## Additive attention
Paper: [Neural machine translation by jointly learning to align and translate](https://arxiv.org/pdf/1409.0473) - Bahdanau et. al 2015

Dataset: [Multi30K English to Deutsche dataset](https://huggingface.co/datasets/bentrevett/multi30k)
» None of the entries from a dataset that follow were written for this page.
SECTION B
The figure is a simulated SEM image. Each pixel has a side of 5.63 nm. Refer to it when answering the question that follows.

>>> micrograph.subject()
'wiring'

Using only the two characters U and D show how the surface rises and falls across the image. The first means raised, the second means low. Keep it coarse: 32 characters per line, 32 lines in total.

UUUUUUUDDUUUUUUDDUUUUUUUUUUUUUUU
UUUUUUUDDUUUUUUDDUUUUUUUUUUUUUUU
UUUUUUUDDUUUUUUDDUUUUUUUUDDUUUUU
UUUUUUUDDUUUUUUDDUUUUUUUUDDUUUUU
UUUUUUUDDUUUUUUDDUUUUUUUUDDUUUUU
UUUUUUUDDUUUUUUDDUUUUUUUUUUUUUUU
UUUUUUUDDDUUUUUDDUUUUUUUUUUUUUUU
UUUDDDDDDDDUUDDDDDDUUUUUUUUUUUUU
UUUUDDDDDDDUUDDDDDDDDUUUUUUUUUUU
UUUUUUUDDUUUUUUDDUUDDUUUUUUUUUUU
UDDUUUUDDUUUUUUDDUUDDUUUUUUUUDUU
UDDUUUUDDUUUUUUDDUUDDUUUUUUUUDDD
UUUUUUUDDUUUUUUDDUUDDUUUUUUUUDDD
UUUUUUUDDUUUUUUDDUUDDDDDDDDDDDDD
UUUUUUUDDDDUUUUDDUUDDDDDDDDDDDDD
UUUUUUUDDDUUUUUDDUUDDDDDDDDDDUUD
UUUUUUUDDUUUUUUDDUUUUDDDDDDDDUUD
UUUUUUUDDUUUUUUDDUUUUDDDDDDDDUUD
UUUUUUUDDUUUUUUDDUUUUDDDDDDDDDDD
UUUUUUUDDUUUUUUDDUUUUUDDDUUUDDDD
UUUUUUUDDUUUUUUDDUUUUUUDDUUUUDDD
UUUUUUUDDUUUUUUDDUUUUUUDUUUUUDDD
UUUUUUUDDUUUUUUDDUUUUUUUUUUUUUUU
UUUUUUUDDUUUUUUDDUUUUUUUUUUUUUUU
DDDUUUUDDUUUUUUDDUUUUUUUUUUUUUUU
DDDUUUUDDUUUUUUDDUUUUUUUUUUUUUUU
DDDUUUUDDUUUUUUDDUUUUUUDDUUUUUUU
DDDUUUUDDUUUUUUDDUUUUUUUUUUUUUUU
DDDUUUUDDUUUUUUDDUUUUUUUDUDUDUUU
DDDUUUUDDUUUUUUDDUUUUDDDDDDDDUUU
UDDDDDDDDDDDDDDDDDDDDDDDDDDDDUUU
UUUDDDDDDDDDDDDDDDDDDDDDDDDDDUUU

Model: Use LSTM as encoder and decoder

#### Model variations
- Stacked LSTM encoder decoder
- BiLSTM encoder + LSTM decoder



In [None]:
from datasets import load_dataset

train_dataset = load_dataset("bentrevett/multi30k", split="train")
print(len(train_dataset))
print(train_dataset[0])
print(train_dataset.column_names)

29000
{'en': 'Two young, White males are outside near many bushes.', 'de': 'Zwei junge weiße Männer sind im Freien in der Nähe vieler Büsche.'}
['en', 'de']


In [4]:
import re

TOKEN_RE = re.compile(r"\w+|[^\w\s]")
def word_tokenize(text):
    text = text.lower().strip()
    return TOKEN_RE.findall(text)

In [5]:
word_tokenize("Hello, world!")

['hello', ',', 'world', '!']

In [20]:
from collections import Counter

PAD, BOS, EOS, UNK = "<pad>", "<bos>", "<eos>", "<unk>"

SPECIAL_TOKENS = [PAD, BOS, EOS, UNK]

def build_vocab(tokenized_texts, max_vocab_size=10000, min_freq=3):
    counter = Counter(token for text in tokenized_texts for token in text)
    vocab = SPECIAL_TOKENS.copy()

    for token, freq in counter.most_common():
        if freq < min_freq:
            break
        if len(vocab) >= max_vocab_size:
            break
        if token not in vocab:
            vocab.append(token)

    vocab_to_index = {token: index for index, token in enumerate(vocab)}
    index_to_vocab = {index: token for token, index in vocab_to_index.items()}

    return vocab_to_index, index_to_vocab

In [7]:
def encode(token_to_index, text):
    return [token_to_index[token] for token in text]

def decode(index_to_token, indices):
    return " ".join(index_to_token[index] for index in indices)


In [10]:
def add_special_tokens(tokens):
    return [BOS] + tokens + [EOS]

In [11]:
import torch

def pad_batch(sequences, pad_idx=0):
    lengths = torch.tensor([len(seq) for seq in sequences])
    max_length = lengths.max().item()
    padded_batch = torch.full((len(sequences), max_length), pad_idx)
    for i, seq in enumerate(sequences):
        end = lengths[i]
        padded_batch[i, :end] = torch.tensor(seq)
    return padded_batch, lengths


In [21]:
# Load data and build vocab

tokenized_train_dataset = train_dataset.map(lambda x: {"en": word_tokenize(x["en"]), "de": word_tokenize(x["de"])}, batched=False)

en_vocab_to_index, en_index_to_vocab = build_vocab(
    [item["en"] for item in tokenized_train_dataset]
)
de_vocab_to_index, de_index_to_vocab = build_vocab(
    [item["de"] for item in tokenized_train_dataset]
)

In [None]:
print(f"English Vocab size: {len(en_vocab_to_index)}")
print(f"German Vocab size: {len(de_vocab_to_index)}")
print(tokenized_train_dataset[0])

English Vocab size: 4560
German Vocab size: 5422
{'en': ['two', 'young', ',', 'white', 'males', 'are', 'outside', 'near', 'many', 'bushes', '.'], 'de': ['zwei', 'junge', 'weiße', 'männer', 'sind', 'im', 'freien', 'in', 'der', 'nähe', 'vieler', 'büsche', '.']}